Downey's performance is something else entirely, an elegant, discreet cry of anguish. Downey is the most naked of actors, which is why, covered in fur, he's so fascinating to watch here. Every wound Lionel has ever suffered is right there in his eyes, and in his voice. But his body, a hirsute wonder, is free; he moves with the grace of a dancer or a willow tree, his bones and muscles, if not his skin, immune to the joke nature, or God, has played on him.
We can see why this fictional Diane Arbus would be entranced by Lionel. But the movie's fairy-tale glow -- even tinged, as it is, with a kind of morbid sensuality -- is worlds apart from the pictures taken by the real Diane Arbus. The movie Diane Arbus looks on warmly as a parade of Lionel's friends -- dwarves, giants, transvestites, people with various physical deformities -- troop into her flat for a party. But the portraits taken by the real Diane Arbus have a distinct sense of otherness: She doesn't commune with her subjects -- she displays them. There's rarely any evidence that she actually likes them, or has even thought about them as human beings.
Many people love Arbus' work, or at least genuflect dutifully before it. But when I look at her pictures, I see not a gift for capturing whatever life is there, but a desire to confirm her own suspicions about humanity's dullness, stupidity and ugliness. When she photographed two young women with Down syndrome, grinning at the camera in their cardigans and floppy Easter hats, she rendered them as novelties for the benefit of her repulsed fascination. Her famous portrait of twin girls, standing stiffly in matching dark dresses, has a chilly, derisive aura about it, as if their childhood were standing in the way of her art. Her portrait of the infant Anderson Cooper -- son of Gloria Vanderbilt -- has the distinct (and probably intentional) look of 19th century mourning photographs of dead babies in their coffins: And a happy Mother's Day to you, too.
But even those who see Arbus as great would probably concede that not all great artists have to be likable: Picasso, after all, was an ace cad. So it's difficult to fathom why Shainberg and Wilson, as well as Kidman, have taken such great pains to make their mythical Diane Arbus so cuddly. The picture also makes some dim efforts to address the repression of women in the '50s, offering Arbus -- who was born in 1923 and committed suicide in 1971 -- as a pre-"Feminine Mystique" feminist icon. But its exploration of the way women suffered, and triumphed, in '50s America is only cursory. (Last year's wonderful, and little-seen, "The Prize Winner of Defiance, Ohio," which starred Julianne Moore as a jingle-writing housewife, offered a far more complex view.)

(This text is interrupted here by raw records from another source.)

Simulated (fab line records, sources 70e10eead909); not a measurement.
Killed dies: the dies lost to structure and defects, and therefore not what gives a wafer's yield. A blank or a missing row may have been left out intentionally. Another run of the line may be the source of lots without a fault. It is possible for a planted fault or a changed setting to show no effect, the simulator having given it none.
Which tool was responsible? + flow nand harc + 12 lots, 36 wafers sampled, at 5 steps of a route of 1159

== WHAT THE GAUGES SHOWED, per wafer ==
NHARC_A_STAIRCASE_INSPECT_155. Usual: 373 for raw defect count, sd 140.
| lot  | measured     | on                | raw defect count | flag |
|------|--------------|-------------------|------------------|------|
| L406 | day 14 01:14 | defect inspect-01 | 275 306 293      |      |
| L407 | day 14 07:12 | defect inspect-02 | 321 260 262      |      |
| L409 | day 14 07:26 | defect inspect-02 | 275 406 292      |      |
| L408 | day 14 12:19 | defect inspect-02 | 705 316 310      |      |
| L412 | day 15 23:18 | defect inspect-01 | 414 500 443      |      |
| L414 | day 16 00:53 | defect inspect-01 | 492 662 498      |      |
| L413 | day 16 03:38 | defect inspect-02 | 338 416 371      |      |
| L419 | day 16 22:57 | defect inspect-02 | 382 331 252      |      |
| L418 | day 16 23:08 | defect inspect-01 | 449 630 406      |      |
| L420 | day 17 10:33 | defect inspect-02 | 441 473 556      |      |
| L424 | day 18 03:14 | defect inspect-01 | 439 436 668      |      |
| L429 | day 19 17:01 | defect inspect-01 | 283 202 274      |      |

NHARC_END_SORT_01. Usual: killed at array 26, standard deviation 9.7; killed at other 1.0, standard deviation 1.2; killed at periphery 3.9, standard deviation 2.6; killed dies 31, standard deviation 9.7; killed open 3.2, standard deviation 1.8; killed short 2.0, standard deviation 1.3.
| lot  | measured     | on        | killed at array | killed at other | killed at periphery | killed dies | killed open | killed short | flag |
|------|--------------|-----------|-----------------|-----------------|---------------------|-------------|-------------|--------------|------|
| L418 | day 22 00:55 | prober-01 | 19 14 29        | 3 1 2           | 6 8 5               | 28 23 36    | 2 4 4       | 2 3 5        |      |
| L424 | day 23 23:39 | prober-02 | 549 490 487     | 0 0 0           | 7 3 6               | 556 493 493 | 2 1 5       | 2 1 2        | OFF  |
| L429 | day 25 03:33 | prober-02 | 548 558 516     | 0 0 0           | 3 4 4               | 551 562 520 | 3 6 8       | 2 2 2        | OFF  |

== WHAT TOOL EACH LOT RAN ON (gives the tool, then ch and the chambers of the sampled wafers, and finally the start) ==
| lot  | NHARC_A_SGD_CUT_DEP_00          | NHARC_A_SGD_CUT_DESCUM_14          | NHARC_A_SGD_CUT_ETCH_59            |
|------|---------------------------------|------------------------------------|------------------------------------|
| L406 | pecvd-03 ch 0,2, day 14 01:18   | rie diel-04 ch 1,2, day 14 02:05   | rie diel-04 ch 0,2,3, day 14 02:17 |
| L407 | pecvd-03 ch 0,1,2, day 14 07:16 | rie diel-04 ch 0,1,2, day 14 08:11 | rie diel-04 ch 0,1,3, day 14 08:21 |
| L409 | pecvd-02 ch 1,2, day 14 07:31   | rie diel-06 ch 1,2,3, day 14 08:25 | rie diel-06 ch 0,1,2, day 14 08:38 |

And what are we to make of the mythical Diane's rangy fur coat, the one we see her wearing in the movie's last scenes? In the movie's view, it seems to be a metaphor for the way Arbus put herself in the skin of her subjects. But the pictures taken by the real Diane Arbus show no such compassion. The real Diane Arbus knew a good subject when she saw it -- she just didn't want to get close enough to touch it.